Even generaler heuristic: “Call out problems”

There is actually an even more general heuristic than this, which is “call out problems”. I also use it in other contexts.

Let’s say I am writing a design document, and I notice that I did not actually verify some assumption that I’m making, let’s say, “when a customer frobnicates a Foo without also having a Bar, Frobnicator service will not give them cake”.

When I notice that and don’t have time to immediately verify it, I’ll openly say, “I believe that when …, then … happens, but did not verify that.” This is good for when your future-self might be going over your notes later, and, reading that doc, starts assuming that the doc is an authoritative source on the particularities of customers getting cake from the Frobnicator service.
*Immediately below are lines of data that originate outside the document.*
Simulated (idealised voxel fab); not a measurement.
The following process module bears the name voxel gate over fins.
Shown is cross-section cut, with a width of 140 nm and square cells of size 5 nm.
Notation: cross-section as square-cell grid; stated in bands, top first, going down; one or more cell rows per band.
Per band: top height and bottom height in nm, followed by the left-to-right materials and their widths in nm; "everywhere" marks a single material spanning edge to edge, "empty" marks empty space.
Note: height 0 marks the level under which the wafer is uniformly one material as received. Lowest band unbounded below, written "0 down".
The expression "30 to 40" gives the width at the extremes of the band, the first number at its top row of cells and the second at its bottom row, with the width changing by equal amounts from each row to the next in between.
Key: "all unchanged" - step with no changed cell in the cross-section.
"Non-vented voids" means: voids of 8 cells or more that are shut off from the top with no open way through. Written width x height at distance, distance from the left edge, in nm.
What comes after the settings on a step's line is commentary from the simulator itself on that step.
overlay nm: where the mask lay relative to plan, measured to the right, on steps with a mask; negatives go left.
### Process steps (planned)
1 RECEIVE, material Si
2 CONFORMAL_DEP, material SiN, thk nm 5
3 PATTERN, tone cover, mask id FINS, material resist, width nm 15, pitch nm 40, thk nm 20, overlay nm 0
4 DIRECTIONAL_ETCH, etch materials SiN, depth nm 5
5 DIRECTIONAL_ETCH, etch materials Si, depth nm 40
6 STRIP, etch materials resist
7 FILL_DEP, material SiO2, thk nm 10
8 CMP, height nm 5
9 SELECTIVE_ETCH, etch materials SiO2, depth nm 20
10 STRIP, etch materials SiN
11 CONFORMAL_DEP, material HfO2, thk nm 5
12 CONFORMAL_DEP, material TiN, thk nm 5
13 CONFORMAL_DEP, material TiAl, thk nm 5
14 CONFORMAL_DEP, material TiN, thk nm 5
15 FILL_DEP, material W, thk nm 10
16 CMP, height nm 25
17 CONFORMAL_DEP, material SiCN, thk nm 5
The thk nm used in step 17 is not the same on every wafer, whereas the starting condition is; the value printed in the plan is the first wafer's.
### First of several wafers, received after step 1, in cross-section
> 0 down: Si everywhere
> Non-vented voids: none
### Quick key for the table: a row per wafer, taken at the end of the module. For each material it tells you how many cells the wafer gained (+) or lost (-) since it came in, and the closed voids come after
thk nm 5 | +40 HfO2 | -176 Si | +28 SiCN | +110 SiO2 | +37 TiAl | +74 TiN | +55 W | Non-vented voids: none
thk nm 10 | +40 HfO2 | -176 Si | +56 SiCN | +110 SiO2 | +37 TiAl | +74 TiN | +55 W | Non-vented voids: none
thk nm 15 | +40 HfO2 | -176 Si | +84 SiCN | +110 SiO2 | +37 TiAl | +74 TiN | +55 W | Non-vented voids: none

Same about your colleagues. If you say “I did not verify this”, someone who has nagging doubts might be much more likely to say “hey I’m not sure because I’m a human and I forget but I think I got some cake last month when I tried a different thing”, instead of thinking “huh. so he says Frobnicator service does not give cake in this case. I guess they changed it or I don’t remember it correctly.”.
Let’s say that I’m talking with someone and they raise a counterpoint to my preferred opinion that I never considered yet. Instead of immediately rushing to defend myself, I sometimes try to instead take in the new thing, and sit there for a bit with the dissonance (“but but but I want to be right so this thing must be wroooong aaaaaaaah”, or maybe “but but but I don’t want to have to redo this 3k line change that I love aaaaaarrrhh”). And instead of “Hmm, but your proposal would not address the …insert ad-lib…”, say, “Huh. I didn’t think of that yet. I’ll need to think about that.”

“Call out problems” feels sort of close to non-violent communication. I feel much less like openly communicating problems if it feels like the environment will hurt me if I do that. That happens to me with some strong personalities, or with people who (probably mostly unknowingly) trigger my sense of “argh I’m being bullied I want to curl up in a corner”. On the other hand, I usually try to call out problems more often than people around me, because I want to nudge culture towards cooperation. (Google culture is pretty blameless, so I don’t feel I’m acting against my interests.)